Old MCN Blogs

By Stu Van Airsdale stu@moviecitynews.com

‘Awesome’: Three Rappers, 61 Cameras and a Garden Party For the Ages


Admittedly, I am not what you would call a Beastie Boys enthusiast. I am not even a casual fan. The depth of my Beasties appreciation runs shallow at best: I like the “Sabotage” video as much as the next guy; “Fight For Your Right” annoys me; the hip-hop clown thing is endearing; and I tend to just take their (many) devotees’ word for it that the trio is rooted in prodigious creative genius. Fine.
I do watch a lot of movies, however, which is why I feel comfortable assessing the Beastie Boys’ Awesome; I Fuckin’ Shot That! as possibly the greatest concert film ever made. A second viewing at last night’s New York premiere confirmed my first impression, and the standing-room-only audience attending the Museum of the Moving Image-hosted event seemed to share at least some of that judgment. Not that it came out when the Beasties themselves–“Mike D” Diamond, Adam “Adrock” Horovitz and Adam “MCA” Yauch–joined the crowd for the requisite post-screening chat.
“How do you stay in such great shape?” a viewer asked.
“As members of a basketball team, we have a very strong work ethic,” Horovitz said.
“We have a workout tape we’re gonna be selling,” Yauch said.
Diamond spoke up. “Actually, the team, I think, has a poor work ethic, and I think everybody needs to talk about that before we get into next season,” he said. “You guys talk about how you want freedom on the court. Show me the stats.”
“Also, we rub ourselves down with monkey piss a lot,” Yauch said.
That the Beastie Boys never actually got around to discussing how good their film is kind of helps define Awesome‘s transcendent appeal. The movie represents the raucous bastard offspring of goofball stunt and technical experiment; only a band that takes its mission as seriously as the Beasties do could conceive a film this determined to not take itself seriously. And only the Beastie Boys–whose interactive relationship with their fans manifests itself in multi-angle DVD’s and do-it-yourself remixes–would count on concertgoers to hold them to their own expressionistic standards.
Awesome‘s central gimmick is old news: The band gave 50 fans 50 cameras to record the entirety of its Oct. 9, 2004, concert at Madison Square Garden. “You can rock out, you can do whatever you want,” a producer advises the camerapeople at the beginning of the film. “Just keep shooting. … In 20 years, you’ll be able to look back and say, ‘Awesome; I fuckin’ shot that.’ ” The Beasties combined the crowd footage with that of a small backstage crew, and Yauch went to work.
“There were 61 different angles that we were cutting from,” said Yauch, whose other alias, Nathanial Hörnblowér, claims directing credit. “It was all loaded into Final Cut and stacked and we were cutting from that. It was a pretty crazy job. The way we started out was there were actually theee different editors who went at it, and they had 20 cameras each, and they each did a cut. We were kind of looking it over and picked some parts that worked. We did a cut from that, and Neal (Usatin, supervising editor) and I stated cutting on top of that, and then spent about a year working on it. It was a good starting place, because it’s pretty hard to start with just, like, a blank canvas and start cutting from nothing when you have that much material.”
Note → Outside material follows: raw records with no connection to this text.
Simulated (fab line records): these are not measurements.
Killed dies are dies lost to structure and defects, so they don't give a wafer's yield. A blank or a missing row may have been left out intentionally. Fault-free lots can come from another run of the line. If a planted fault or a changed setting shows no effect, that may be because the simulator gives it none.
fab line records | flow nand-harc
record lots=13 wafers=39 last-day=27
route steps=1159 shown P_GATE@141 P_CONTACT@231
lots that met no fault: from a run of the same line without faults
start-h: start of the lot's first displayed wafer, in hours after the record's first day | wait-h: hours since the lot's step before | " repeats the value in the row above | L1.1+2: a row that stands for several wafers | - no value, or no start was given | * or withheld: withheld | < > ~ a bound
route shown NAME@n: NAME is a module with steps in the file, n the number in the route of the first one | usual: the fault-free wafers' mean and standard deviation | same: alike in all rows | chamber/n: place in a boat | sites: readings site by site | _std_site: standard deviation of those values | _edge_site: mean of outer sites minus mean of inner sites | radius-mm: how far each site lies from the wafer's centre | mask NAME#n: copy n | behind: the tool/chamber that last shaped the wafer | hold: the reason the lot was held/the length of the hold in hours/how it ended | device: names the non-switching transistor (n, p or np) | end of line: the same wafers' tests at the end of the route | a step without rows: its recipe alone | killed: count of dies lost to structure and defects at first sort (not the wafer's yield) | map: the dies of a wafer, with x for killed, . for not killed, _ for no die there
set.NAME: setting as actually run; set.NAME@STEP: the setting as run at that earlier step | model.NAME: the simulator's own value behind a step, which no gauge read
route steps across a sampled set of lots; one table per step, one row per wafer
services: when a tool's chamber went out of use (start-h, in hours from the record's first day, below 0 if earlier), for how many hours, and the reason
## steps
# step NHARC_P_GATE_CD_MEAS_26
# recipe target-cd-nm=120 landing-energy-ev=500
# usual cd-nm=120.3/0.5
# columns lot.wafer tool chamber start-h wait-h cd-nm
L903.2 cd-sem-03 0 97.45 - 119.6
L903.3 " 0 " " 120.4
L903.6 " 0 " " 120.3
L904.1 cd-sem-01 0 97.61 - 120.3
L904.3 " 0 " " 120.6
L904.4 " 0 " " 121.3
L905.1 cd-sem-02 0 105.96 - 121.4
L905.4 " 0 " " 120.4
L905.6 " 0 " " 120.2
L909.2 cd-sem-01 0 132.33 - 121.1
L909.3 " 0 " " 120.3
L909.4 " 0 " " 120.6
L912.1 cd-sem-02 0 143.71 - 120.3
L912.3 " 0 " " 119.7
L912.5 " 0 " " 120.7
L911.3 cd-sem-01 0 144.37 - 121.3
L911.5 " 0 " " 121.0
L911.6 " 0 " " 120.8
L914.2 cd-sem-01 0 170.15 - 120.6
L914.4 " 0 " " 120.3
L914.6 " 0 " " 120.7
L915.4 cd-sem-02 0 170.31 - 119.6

Beastie Boy Adam Yauch with Public Enemy frontman Chuck D at Tuesday’s premiere of Awesome; I Fuckin’ Shot That! (Photo: STV)

In the end, Yauch continued, Awesome comprises 6,632 cuts–an average of one for every 19 frames. It screens like a pixilated light show, drowning in color and kinesis, putting the “ADD” back in “addled.” Meanwhile, the rich, refined sound defies the visuals’ bootleg ethos. As occasionally challenging as this blend is to watch, it makes for revelatory viewing. No band since Talking Heads has preserved (or even established) such visceral identity while relinquishing this much aesthetic control.
But in downplaying posterity for the sake of experience, Awesome sets itself up as the anti-Stop Making Sense, the anti-Last Waltz, the anti-Woodstock, the anti-Gimme Shelter. Depeche Mode 101 trails a handful of fans on their journey to a landmark emotional event in their lives–DM’s 1988 show at the Rose Bowl–but Pennebaker’s film captures a sense of a moment more than any real sense of community. Dave Chappelle’s Block Party evokes moment and community as sort of a hollow auteur wet dream, with no less a force than Michel Gondry doing little more than pointing and shooting Chappelle’s swan song to swagger.
By placing them in the context of a genuine community (and if you have ever been to a sold-out show at the Garden, it is about as communal an atmosphere as 20,000 strangers are likely to find) Awesome de-mystifies its subjects. A man carts his running camera into the bathroom, while another tapes a concessionaire air-guitarring her way through the opening riff of “Sabotage.” One hapless woman turns her device on her relatively idle section, imploring, “Come on, get excited! We’ll be on the DVD.” Boyfriends shout lyrics in girlfriends’ ears, dances mimic each other. The most powerful stage presence, in fact, belongs to the Beasties’ DJ Mix Master Mike, whose showcases contribute the virtuosic complement to Yauch’s crude explosion of style.
That said, for all I lack in Beastie Boys knowledge, their film’s reflection of unhinged New York musical tradition is unmistakeable. “That’s the thing with growing up in New York City,” Diamond said Tuesday night. “I think at the time we grew up, it was like hip-hop was evolving, there were incredible punk rock shows, hip-hop shows, reggae shows. Everything was in New York City. And then at the same time, I think even when we started playing shows ourselves–opening up for Run-DMC and LL Cool J and all these bands on tour–we learned so much from them. Being able to study that and everything, that was like…”
Horovitz gestured into the audience, “For me personally, I don’t know if I’d be doing this if my brother never played me Jimmy Spicer’s Super Rhymes,” he said.
“I can name some shows,” Yauch said. “Like when Funky Four Plus One came Downtown?”
“Oh, yeah,” Diamond said.
“That was definitely a big deal,” Yauch continued. “Slits, PIL, Clash.”
“Gang of Four,” Horovitz said, nodding.
But are the Beastie Boys a continuation of that spirit? That is for their fans to debate, although I should not be so quick to pass the buck–especially considering Awesome; I Fuckin’ Shot That‘s influence, its magic and my slow assimilation into their ranks. For once, at least for me, the Beastie Boys are a sight and sound to behold.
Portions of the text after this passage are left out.